Ancient Egyptian Amulets and Ushabti
In order to protect the soul (akh) on its dangerous journey through the Netherworld, various powerful Egyptian amulets were placed with the mummy while it was being bandaged. Each amulet generally had an clear position on the mummy and a designed purpose. While they were being placed in position on the body, the embalmers and funerary priests would recite magical invocations of the Ritual of Embalmment and anoint the body to endow it with power.
These spells are known colloquially as The Book of The Dead. Copies of this book were often placed in the tomb with the mummy. One of the most common and also most important Egyptian amulets included the Wadjet eye, also known as the Eye of Horus. This symbol is found in tombs and artwork as far back as the Old Kingdom. It represents the healed left eye of Horus which had been gouged out in his battle with his evil uncle Seth. It was said to restore health and bestow new vitality.
Another widespread example of Egyptian amulets is the Djed pillar. This symbol was placed over the throat of the mummy and symbolized strength and power and was thought to help the akh (soul) to be worthy of a place in the real of the dead. Another powerful symbol was a statue of Anubis - the God of the Afterlife.

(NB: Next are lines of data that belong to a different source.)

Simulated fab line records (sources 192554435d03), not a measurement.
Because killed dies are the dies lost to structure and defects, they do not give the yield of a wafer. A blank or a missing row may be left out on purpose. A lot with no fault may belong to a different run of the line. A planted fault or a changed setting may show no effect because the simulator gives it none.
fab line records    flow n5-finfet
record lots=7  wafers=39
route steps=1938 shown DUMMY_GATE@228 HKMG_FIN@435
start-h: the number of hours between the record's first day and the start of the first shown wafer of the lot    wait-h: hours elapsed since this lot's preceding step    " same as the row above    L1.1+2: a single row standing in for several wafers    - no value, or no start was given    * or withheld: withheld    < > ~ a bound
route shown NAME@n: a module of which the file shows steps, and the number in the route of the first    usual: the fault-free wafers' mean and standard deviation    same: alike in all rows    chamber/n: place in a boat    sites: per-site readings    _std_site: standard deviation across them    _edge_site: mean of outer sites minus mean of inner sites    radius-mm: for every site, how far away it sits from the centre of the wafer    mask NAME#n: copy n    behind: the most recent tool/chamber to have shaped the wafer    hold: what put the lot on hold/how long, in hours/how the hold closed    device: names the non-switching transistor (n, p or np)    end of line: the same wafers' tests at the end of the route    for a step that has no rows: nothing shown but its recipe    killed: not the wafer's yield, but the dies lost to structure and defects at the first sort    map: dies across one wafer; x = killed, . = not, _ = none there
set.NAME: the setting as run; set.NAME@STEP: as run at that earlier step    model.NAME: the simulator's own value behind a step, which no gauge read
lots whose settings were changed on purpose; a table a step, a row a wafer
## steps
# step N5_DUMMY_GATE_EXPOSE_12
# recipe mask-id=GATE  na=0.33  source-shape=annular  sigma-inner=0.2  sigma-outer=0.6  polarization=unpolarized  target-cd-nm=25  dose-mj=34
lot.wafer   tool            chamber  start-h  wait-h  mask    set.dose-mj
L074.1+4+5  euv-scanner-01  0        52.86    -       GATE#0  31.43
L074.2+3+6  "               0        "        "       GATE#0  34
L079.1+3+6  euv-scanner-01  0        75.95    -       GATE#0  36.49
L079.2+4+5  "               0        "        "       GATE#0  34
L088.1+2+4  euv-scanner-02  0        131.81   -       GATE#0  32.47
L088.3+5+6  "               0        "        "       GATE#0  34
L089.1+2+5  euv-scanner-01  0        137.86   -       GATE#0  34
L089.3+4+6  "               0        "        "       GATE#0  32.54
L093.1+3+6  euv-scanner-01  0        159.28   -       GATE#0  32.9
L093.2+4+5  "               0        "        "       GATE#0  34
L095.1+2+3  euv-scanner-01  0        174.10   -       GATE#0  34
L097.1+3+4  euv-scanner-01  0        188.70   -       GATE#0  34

Probably one of the most familiar Egyptian antiquity is that of the ushabti or shabti. These little figures are generally crafted in shape of a mummy. With hieroglyphic inscriptions on their fronts. They can be made of pottery, faience, wood or stone. Where the akh finally made it to its eternal existence with Osiris in the Field of Reeds, it feared that it would be required to do manual work forever. This was especially abhorrent and to avoid this, special magical spells were devised which when written on the ushabti ensured that the figure would take the place of the deceased and perform any tasks necessary. The word shabti comes from the Egyptian usheb, meaning "to respond".
An interesting reference to this figure can be found in the Book of the Dead. "O, ushabti, give to me, if I am summoned or if I am called upon to do any work which has to be done in the realm of the dead; if indeed any obstacles are placed for you as for a man with his tasks, you shall respond for me on every occasion - of fertilizing the fields, or irrigating the banks or of carrying sand away from the east bank to the west bank, 'Here I am,' you shall say."